In what is very much an archeologist's history of early medieval Britain, Max Adams charts, with much success, the story of the British Isles from the last days of the Roman administration through the semi-mythological fifth century and onto the establishment of the Germanic kingdoms and the re-emergence of Roman Christianity by the turn of the eighth century, primarily through the study of archeological excavations and surviving artefacts.
Adams presents a coherent narrative of evolution rather than revolution and propounds two essential, and conciliatory, theories, first that the end of Roman rule was not an abrupt event, but rather a process from the late fourth century to the mid-point of the following century, and, secondly, that the Germanic migrations of the fifth and sixth centuries were not invasions by massed hordes, but rather a continual, even reciprocal, process of movement by small groups of settlers across the Channel along established continental, Roman trade routes. For Adams then, the history of Britain between 370 and 700 AD is very much a continuity, as imperium gives way to kingdoms, and the English peoples emerge not as Germanic outsiders imposing their culture by conquest, but as an assimilated nation of merged insular and continental races with Germanic elements firmly grafted onto and in sympathy with the rich and vibrant surviving culture of the Romano-British.
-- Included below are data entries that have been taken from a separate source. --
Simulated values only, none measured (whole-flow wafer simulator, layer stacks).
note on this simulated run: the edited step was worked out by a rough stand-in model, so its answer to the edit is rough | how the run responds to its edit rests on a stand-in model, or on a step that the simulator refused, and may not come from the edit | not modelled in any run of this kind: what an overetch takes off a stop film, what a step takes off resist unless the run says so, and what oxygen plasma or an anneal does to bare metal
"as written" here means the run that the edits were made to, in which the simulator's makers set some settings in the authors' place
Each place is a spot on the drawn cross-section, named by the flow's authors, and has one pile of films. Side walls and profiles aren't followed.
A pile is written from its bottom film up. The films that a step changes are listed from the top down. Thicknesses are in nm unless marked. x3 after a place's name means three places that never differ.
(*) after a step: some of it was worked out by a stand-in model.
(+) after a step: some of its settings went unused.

From a methodological point of view, Adams has to decide how to reconcile the emerging archeological evidence from this most hidden period of British history with the surviving narratives and chronicles, most vitally those of Gildas, Nennius, Bede, and the Anglo-Saxon Chronicle, and not surprisingly, as an expert in material culture, he always asserts the primacy of the archeological record, even when unclear and contested, when in dispute with the written sources. There is much to be said for this approach, however, it can lead him into being both somewhat dismissive of and underestimating the importance of the narratives, even those like Bede and the Chronicle written long after the events they retell, as transmitters of an oral tradition of the origins of and early settlements of the English, a transmission which posits a more dramatic history of a collapsed and decayed post-Roman world made anew through an influx of aggressive Germanic warriors and farmers, who displace the surviving Romano-British and establish new kingdoms, which in the seventh century are all Christianised under papal rule, thus healing the breach between Britain and Rome made in 410 when Aëtius, as magister equitum in the West, was unable to assist the Britons against Saxon and Irish raiders, advising them to look to their own resources. And while, as Adams rightly points out, there is insufficient archeological evidence to support either an abrupt end to Roman rule or a violent and effective Germanic conquest, it is nonetheless true that to the Romano-British Gildas and the Northumbrian Bede, separated as they were by nearly two centuries, such was the story they believed to be the case and such was believed by their readers, and so such must be respected as a viable narrative by the historian and only refuted by unquestionable evidence which contradicts the writers in matters of fact. Their narratives may be flawed, but in telling the stories as recorded by Britons and English of their time, they are in their own ways telling a true story, if only in recording what contemporaries believed about the world in which they lived, a world we can only ultimately understand through them, although such a position is naturally more that of the historian than the archeologist.
Whatever the actuality, something as hidden from us today as much as it was from Bede and the chroniclers of the ninth century, what is beyond doubt is that at the end of the period in this book, that is by the beginning of the eighth century, with the widespread acceptance of Roman Christianity within settled kingdoms with their own, even if partially mythical, histories, written by a literate, Latinate, ecclesiastical hierarchy, what has come to be recognised as Anglo-Saxon England, a society which despite its political viscicitudes was to last beyond the Norman Conquest, was fully in place.
So, even if we cannot know for sure how this came about, we can be pretty certain of what was the result, although questions still remain as to how much this was a new, migrant society and how much a development of the evolution of Romano-British society after the withdrawal of Roman authority and the primarily peaceful settlement of the lowlands by continental peoples with previous experience through trade and military service with the post-Roman rulers of the British Isles. For Adams, it is this latter narrative of continuity formed from the archeology which is most justifiable, and in this very readable, well written, and fully researched book, he makes a very strong case for it, even if Bede writing his Historia might differ.